I see a GPU hang on SKL GT4 with DiRT Rally. The hang only happens during gameplay, not in the menus. I always see it hang fairly quickly (within about a minute of play). I bisected it to: commit 7c5988e615e580f771f6f478631d63aaada872a6 Author: Kenneth Graunke <kenneth@whitecape.org> Date: Tue Sep 5 15:14:18 2017 -0700 i965: Disentangle batch and state buffer flushing.
Created attachment 134664 [details] error state
Does Topi's GEN9+ GPU hang fix affect this in any way? (It's still not in, and I was wondering whether Kenneth's commit just exposes better the issue that Topi's patch fixes.)
No, "intel/compiler/gen9: Pixel shader header only workaround" did not help with the GPU hang.
Some debug info: Increasing STATE_SZ from 16k to 32k allows the "-benchmark" to run for about 30~60s before the GPU hang. At 16k, it hangs within ~10s. Increasing STATE_SZ from 16k to 64k allowed it to run for about 30~60s before hitting an assert: DirtRally: intel_batchbuffer.c:1063: brw_state_batch: Assertion `offset + size < batch->state_bo->size' failed. I also tried increasing BATCH_SZ to 32k, but it did not appear to make a difference.

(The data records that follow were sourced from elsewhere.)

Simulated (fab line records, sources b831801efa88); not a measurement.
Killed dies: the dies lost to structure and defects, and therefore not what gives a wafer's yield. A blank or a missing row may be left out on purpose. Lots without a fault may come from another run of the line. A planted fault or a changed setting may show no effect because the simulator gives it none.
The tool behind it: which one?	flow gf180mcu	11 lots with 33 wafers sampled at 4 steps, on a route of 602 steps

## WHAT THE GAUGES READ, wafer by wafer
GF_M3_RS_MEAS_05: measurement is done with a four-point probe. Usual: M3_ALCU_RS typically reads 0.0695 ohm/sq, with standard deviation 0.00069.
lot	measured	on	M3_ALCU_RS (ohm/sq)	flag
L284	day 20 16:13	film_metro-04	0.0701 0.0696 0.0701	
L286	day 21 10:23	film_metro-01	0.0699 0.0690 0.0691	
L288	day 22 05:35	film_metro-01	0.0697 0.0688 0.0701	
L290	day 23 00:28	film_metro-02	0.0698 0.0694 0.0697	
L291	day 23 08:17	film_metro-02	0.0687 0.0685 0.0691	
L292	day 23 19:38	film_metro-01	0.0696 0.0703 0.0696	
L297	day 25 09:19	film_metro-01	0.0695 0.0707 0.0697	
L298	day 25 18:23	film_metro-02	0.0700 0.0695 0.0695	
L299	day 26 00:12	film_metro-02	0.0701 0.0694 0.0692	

Patches on the list: https://patchwork.freedesktop.org/series/34575/
Those apparently don't help at all. The game's scripts muck with LD_LIBRARY_PATH and I think I was running the wrong build at some point.
(In reply to Kenneth Graunke from comment #6) > The game's scripts muck with > LD_LIBRARY_PATH and I think I was running the wrong build at some point. My script for DiRT only sets LIBGL_DRIVERS_PATH which luckily they don't seem to mess with.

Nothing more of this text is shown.